The Victorian winners of the 2023 Geospatial Excellence Awards were announced at a reception in Melbourne on 14 September, as part of Geospatial Council of Australia’s Victorian Geospatial Conference.
The Awards, formerly the Asia-Pacific Spatial Excellence Awards, are presented once per year on a state/territory basis, with the winners going into the running for the prestigious Oceanic awards.
This year’s winners are:
- Community Impact Award — Veris and Cardinia Shire Council, for the Sealing the Hills project.
- Environment and Sustainability Award — Spatial Vision, ThinkPlace and the Department of Climate Change, Energy, the Environment and Water, for the Environmental-Economic Accounts Dashboard.
- Geospatial Enablement Award — The Department of Transport and Planning, for Vicmap 3D Buildings.

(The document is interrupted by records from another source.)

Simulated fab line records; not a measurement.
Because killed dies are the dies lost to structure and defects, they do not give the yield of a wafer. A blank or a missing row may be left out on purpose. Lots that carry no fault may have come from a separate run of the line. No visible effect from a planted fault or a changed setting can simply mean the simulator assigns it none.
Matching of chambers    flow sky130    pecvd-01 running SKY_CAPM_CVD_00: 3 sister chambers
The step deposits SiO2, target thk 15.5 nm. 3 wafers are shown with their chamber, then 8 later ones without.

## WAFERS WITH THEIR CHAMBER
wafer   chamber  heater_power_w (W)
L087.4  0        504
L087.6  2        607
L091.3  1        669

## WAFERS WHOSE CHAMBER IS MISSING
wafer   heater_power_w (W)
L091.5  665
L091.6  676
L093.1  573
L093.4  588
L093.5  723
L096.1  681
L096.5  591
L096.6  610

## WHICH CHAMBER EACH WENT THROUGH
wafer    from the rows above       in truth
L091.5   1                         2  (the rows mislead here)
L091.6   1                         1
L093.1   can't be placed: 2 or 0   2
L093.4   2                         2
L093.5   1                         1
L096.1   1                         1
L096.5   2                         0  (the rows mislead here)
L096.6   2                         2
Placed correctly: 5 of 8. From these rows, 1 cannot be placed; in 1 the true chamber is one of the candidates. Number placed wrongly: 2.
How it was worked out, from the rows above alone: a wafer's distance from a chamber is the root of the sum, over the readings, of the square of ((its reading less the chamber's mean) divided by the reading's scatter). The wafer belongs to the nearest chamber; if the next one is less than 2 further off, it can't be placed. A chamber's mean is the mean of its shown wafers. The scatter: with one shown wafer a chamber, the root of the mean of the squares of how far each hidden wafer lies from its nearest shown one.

- Innovation Award for Medium to Large Businesses — The Department of Transport and Planning and Archistar, for the eComply: Digital Twin for Building Compliance project.
- Technical Excellence Award — The Department of Transport and Planning, for Pioneering operational Geo-machine learning at scale: Automated waste tyre detection across Victorian Agricultural Land.
- Award for Workforce Development and Inclusion — Winyama, for its Indigenous Mapping Workshop Narrm.
- Postgraduate Student Award — Mai Nguyen, Monash University.
- Educational Development Awards — Davood Shojaei (University of Melbourne) and Nick Buzza (part-time teacher of surveying and spatial information services at TAFE NSW).
- Diversity & Inclusion Award — Melinda Borg, Principal GIS Consultant at Advisian.
- Future Leader of the Year Award — Oscar So, Geospatial Analyst at Australia Post.
Craig Sandy, Surveyor-General of Victoria, also presented two special awards:
- Excellence in Geographic Place Naming Award — Joint winners – Barwon Coast for the Bukareeyoo naming proposal; and Mornington Peninsula Shire for the proposal to name the Pauline Powell Walk.
- Sustained Excellence in Cadastral Surveying Award — Raymund Francis Earls
All these state winners — along with the recently announced winners from NSW and Tasmania — are eligible for the prestigious Oceanic competition, as will be the soon-to-be-announced awardees from Queensland, South Australia, Western Australia and the Australian Capital Territory.
The Oceanic awards will be presented at a Gala Dinner to be held as part of the Locate24 conference in Sydney in May 2024.